1st Quarter 2018 Economic & Market Review
Economy and the Federal Reserve
Global economic growth continues to improve. U.S. GDP came in at a 2.9% annualized rate for 4Q2017 (information reported in Q12018), slightly below the 3.2% annualized rate for 3Q2017. The readings from the last three quarters of 2017 were much higher than those reported in the first quarter of 2017. As reported last quarter, the economy is going into the 9th year of its expansion, the 3rd longest on record. The employment picture remained strong in Q12018 with the unemployment rate at 4.1%, still at a cyclical low. The housing market was mixed, as year to date home sales declined while year-over-year prices were up more than 6%. The Federal Reserve (the “Fed”), in March, raised the federal funds rate target by 25 basis points to a range of 1.50% – 1.75%; market expectations are for up to two additional increases in 2018.
Equities exhibited significantly more volatility during the quarter, with first quarter returns in negative territory for the first time since 3Q2015. Only Emerging Markets stocks were able to stay in positive territory for the quarter (+1.4% for the quarter; +24.9% for the previous 12 months). The MSCI EAFE Index (representative of developed non-U.S. equity markets) returned -1.5% for Q1 (+14.8% for the prior 12 months). Meanwhile, domestically, the S&P 500 Index, representing large-cap stocks, returned -0.8% in Q12018 after a +21.3% return in 2017. Breaking prior patterns, large-cap underperformed its mid- and small-cap counterparts for the quarter as the Russell Midcap Index and the Russell 2000 Index returned -0.5% and -0.1% respectively. Growth continued to outperform value across the market cap spectrum for the 1st quarter after outperforming by historical margins in 2017. For the quarter, Consumer Discretionary and Information Technology were the strongest performers, generating gains of +3.1% and +3.5%, respectively. The Consumer Staples, Energy, and Telecommunications Services sectors were the poorest relative performers, posting returns of -7.1%, -5.9%, and -7.4%, respectively.

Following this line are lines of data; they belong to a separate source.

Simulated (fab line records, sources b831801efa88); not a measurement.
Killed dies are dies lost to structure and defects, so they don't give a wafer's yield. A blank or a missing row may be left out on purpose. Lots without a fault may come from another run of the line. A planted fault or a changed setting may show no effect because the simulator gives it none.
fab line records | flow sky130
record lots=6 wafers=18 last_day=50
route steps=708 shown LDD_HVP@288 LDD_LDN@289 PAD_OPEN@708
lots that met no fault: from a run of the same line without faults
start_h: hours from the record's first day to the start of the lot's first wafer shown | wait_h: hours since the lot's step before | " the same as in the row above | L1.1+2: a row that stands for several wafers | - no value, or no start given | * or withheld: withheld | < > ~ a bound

Despite an uptick in the first quarter, US interest rates remain low by historical standards. Interest rates rose for short-term U.S. Treasury securities in the first three months of 2018, in concert with the Fed’s interest rate hike in March. The yield on the 10-year U.S. Treasury note also rose compared to its yield at the end of the year. The yield on the 3-month U.S. Treasury bill increased to 1.73% by quarter-end, up 34 basis points from its year-end level, and the 10-year U.S. Treasury note yield ended the first quarter of 2018 at 2.74% vs. 2.40% on 12/31/17. For the first quarter, the Bloomberg Barclays U.S. Aggregate Bond Index (representing investment grade U.S. bonds) returned -1.5% (+1.2% for the prior 12 months); the Bloomberg Barclays Long Credit Index was down -3.8% (+6.2% for the prior 12 months) and the Bloomberg Barclays U.S. Aggregate Corporate High Yield Index returned -0.9% (+3.8% for the previous 12 months).